Matt Maycock
12/23/2004 7:04:00 PM
# ========== ext/input_reader.rb ==========
# ext/input_reader.rb
# accept some name argument. if name is nil || '-',
# then use $stdin and send that to the block
# otherwise, use File.open(name, *restargs)
require 'delegate'
def input_reader(fname, *fargs)
block = Proc.new {|source|
getter = SimpleDelegator.new(source)
yield getter
getter.__setobj__(nil)
}
if fname.nil? || fname == '-' then
block[$stdin]
else
File.open(fname, *fargs) {|f| block[f]}
end
end
# ========== ext/input_reader.rb ==========
# ========== ext/text2lines.rb ==========
# ext/text2lines.rb
# Take character input from a source at a time, and
# if we've struct a sequence \n|\r gold, then replace
# print an argument-defined eoln marker, instead.
#
# endls is the array of eoln marker characters.
# valid integers (string or actual) are valid, along
# with the string `newline' - which reduces to the
# system newline $/
#
# source is anything that responds to getc()
#
# sink is anything that responds to print(string)
#
require 'ext/input_reader'
def text2lines(endls, source, sink=nil)
separator, marker = *endls.inject([[], []]) {|(sep, mark), new|
case new.downcase
when /^(-)?newline$/ then ($1.nil? ? mark : sep) << $/
when /^(-)?\d+$/ then ($1.nil? ? mark : sep) << new.to_i.abs.chr
end
[sep, mark]
}
marker = marker.empty? ? $/ : marker.join('')
separator = [10.chr, 13.chr] if separator.empty?

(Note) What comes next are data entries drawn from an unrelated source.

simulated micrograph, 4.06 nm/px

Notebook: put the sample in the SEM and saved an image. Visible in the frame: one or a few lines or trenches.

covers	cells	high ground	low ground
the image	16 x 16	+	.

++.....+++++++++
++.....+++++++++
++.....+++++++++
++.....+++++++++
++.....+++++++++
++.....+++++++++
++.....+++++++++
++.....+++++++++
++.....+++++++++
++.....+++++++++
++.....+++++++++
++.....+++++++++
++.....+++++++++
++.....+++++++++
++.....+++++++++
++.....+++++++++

char, prev, lastp = nil, nil, true
lline, splitter = nil, ''
counts = Hash.new(0)
pchar = Proc.new {
if block_given? then
lline ||= ''
lline << char.chr
else
sink.print char.chr
end
}
pmark = Proc.new {
if block_given? then
yield(lline || '', marker)
lline = nil
else
sink.print marker
end
}
domark = Proc.new {
pmark[]
counts = Hash.new(0)
}
pnull = Proc.new {}
if separator.include?(char.chr) then
domark[] if counts[char] > 0
counts[char] += 1
else
domark[] if counts.values.include?(1)
pchar[]
end while (char = source.getc)
domark[]
end
def read_text2lines(file, *args)
lines, chomper = [], args.delete('-c') {false}
input_reader(file) {|source|
text2lines(args.map {|i| i.to_s}, source) {|l,t|
lines << l
lines[-1] << t unless chomper || t.nil?
}
}
lines
end
# ========== ext/text2lines.rb ==========
# ========== ~/local/bin/text2lines ==========
#!/usr/bin/env ruby
require 'ext/text2lines'
def usage(out=$stdout)
out.puts <<-END_USAGE
Usage: #{$0} [newline | ascii-code]+
Replaces all instances of \\r and \\n with new end of line
markers. \\r\\n and \\n\\r are treated as one unit. \\r\\r and
\\n\\n are treated as two.
The new markers are formed from command-line arguments. If
no arguments are given, then the system's end of line marker
is used. Otherwise, the sequence of ascii-codes / newlines
are used, with newline representing the system's end of line
marker. Characters are read from stdin.
EXAMPLES:
#{$0} 13 10
replaces all `standard' end of line markers with \\r\\n.
#{$0} newline
replaces all `standard' end of line markers with the system
end of line marker.
END_USAGE
exit(-1)
end
args = ARGV.map {|arg|
case arg
when /^--+h(e(l(p)?)?)?$/i then usage
when /^newline$/ then arg
when /^\d+$/ then arg
else
$stderr.puts "Error - bad argument #{arg}"
usage[$stderr]
end
}
text2lines(args, $stdin, $stdout)
# ========== ~/local/bin/text2lines ==========
[ummaycoc@localhost ummaycoc]$ echo 'hello
my
ruby
loving
friends' | text2lines 65
helloAmyArubyAlovingAfriendsA[ummaycoc@localhost ummaycoc]$
[ummaycoc@localhost ummaycoc]$ echo 'hello
my
ruby
loving
friends' | text2lines 13 > rubytmp
[ummaycoc@localhost ummaycoc]$ more rubytmp
friends
[ummaycoc@localhost ummaycoc]$
so, obviously, if this doesn't work for you - getc will :-)
--
There's no word in the English language for what you do to a dead
thing to make it stop chasing you.